I dug up my gladiolus corms today. It is the end of the season and this is the one chore that I always, always put off until the very last.
It’s one thing when I can keep the plant in a mobile container and have my husband do the heavy lifting, but it is a whole other thing when I have to go do the extra effort of digging the darn things out of the ground.
I am of two minds about plants that need to be dug up and stored for the winter.
The lazy butt side of me thinks they are a pain in the ass. In the fall, you dig them up, you dry them out, you store them (and in my house, storage space is a pretty rare commodity). Then, in the spring, you have to pull them back out, replant them. That’s alot of work for a plant that I can just rebuy every year.

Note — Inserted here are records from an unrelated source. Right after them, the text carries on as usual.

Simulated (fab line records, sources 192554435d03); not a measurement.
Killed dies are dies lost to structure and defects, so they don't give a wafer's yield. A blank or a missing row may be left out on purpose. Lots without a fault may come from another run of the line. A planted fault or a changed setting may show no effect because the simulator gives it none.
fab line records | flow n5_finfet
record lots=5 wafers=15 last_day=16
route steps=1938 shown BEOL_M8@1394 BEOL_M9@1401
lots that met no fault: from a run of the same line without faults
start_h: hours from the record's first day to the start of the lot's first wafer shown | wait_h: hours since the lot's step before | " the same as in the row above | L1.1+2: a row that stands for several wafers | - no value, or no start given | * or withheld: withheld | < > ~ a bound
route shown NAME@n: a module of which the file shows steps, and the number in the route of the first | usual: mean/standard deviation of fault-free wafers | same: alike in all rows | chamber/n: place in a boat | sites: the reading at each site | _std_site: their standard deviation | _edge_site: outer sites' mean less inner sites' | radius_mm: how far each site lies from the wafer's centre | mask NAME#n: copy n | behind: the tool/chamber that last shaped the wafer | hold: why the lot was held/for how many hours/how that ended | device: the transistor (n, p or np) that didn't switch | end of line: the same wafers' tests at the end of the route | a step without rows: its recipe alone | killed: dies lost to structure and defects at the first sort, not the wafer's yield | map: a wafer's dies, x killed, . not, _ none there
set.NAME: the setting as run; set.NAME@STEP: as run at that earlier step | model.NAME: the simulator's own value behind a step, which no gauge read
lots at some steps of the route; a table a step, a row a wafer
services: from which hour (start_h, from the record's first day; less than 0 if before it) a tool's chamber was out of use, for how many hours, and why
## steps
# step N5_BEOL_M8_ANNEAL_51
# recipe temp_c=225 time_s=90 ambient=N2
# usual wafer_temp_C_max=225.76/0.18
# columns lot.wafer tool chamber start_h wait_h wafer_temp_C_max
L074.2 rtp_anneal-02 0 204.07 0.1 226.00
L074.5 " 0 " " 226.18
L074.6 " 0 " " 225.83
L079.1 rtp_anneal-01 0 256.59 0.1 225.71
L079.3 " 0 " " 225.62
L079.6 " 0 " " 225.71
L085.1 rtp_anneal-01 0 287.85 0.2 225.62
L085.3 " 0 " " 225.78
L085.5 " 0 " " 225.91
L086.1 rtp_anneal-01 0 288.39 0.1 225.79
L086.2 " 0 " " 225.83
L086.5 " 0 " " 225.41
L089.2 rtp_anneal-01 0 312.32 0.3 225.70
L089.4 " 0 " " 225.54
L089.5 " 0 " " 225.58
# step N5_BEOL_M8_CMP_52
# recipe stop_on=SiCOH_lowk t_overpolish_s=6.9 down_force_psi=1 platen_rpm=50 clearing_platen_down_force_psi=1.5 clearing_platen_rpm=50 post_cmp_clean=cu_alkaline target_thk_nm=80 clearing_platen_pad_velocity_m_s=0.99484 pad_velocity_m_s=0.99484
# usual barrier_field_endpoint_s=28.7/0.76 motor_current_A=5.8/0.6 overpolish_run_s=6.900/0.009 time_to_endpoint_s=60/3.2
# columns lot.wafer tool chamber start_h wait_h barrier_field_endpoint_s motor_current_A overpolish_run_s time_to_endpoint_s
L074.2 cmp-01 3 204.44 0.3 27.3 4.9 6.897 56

But then the cheapskate in me says, if I just take a little extra time, I won’t have to buy these exact same things next year.
What’s a busy but Midwestern raised, Scottish-American girl to do? Procrastinate until the very last minute and then give in to the strong skinflint background and dig the damn things up.
I may dig them up, but I still resent the silly, frilly things. They are worse than annuals. At least annuals have the decency to die when the season is over without making you feel like a shmuck because they would live if only you would make a bit more effort. *sigh*
While it is a pain to dig up gladiolus corms every year, it really isn’t too hard to prep them for for indoor storage.
The first thing you need to do is, well, dig them up. You should “harvest” your gladiolus corms after your first frost has hit. Don’t worry, the ground will keep the little corms nice and toasty and you don’t have to worry about those nasty ice crystals doing them in. But, you don’t want to wait too long. The longer the air temperature stays cold, the more likely it is that the ground will freeze. Once the ground freezes… that’s it, pack it up, you sir will be buying your gladiolus corms next year because those babies in the ground are deader than a headless pigeon.
So, your first task is to dig the corms up.
After you dig them up, lay the corms out on a piece of newspaper in a cool dry place for a few days. Those corms will be dirt covered and filthy, but fight your OCD neat freak tendencies and DO NOT WASH THE CORMS. In all honesty, I have no idea why you shouldn’t wash the corms, but everything I have ever read has been very adamant about this. Leave them dirty and let them dry out for a few days. I figure, even if this is one of those garden myths that serves no purpose, it saves me a bit of work and it doesn’t hurt the corms.
Also, don’t toss out the baby corms you will find stuck to the full size corm. Those can be planted next year to grow and then you will have even more gladiolus corms to fuss over.
Once the corms have dried out a bit, lightly brush the dirt off of them. Don’t get too zealous about cleaning them. Just brush the loose dirt off.
Next, get a cardboard box. Note the word “cardboard” as in paper. This is not a paper or plastic decision. You need to go paper so that you don’t trap moisture in with the corms. Moisture is bad, evil, yucky. You don’t want to go there.
Lay down a layer of newspaper in the box and loosely scatter corms on the paper. Do not pile the corms on top of each other. The should not be tightly packed. Cover the corms and lay another layer layer of newspaper. Loosely scatter some more. Repeat process until your corms are all in the box. Top off with a final layer of newspaper.
Put the box in a cool, dry place. Garages tend to work well, basements only work if yours stays dry. You know your house and where the “cool, dry” places are.
Then wait a whole winter till spring. If you have kept the evil, dreaded moisture away, you will have a whole box of ugly, wrinkled, brown things that will grow into pretty flowers. If you failed to keep the moisture out, you will have a box of moldy, possible squishy and smelly things. But think positive thoughts. Think brown and wrinkly.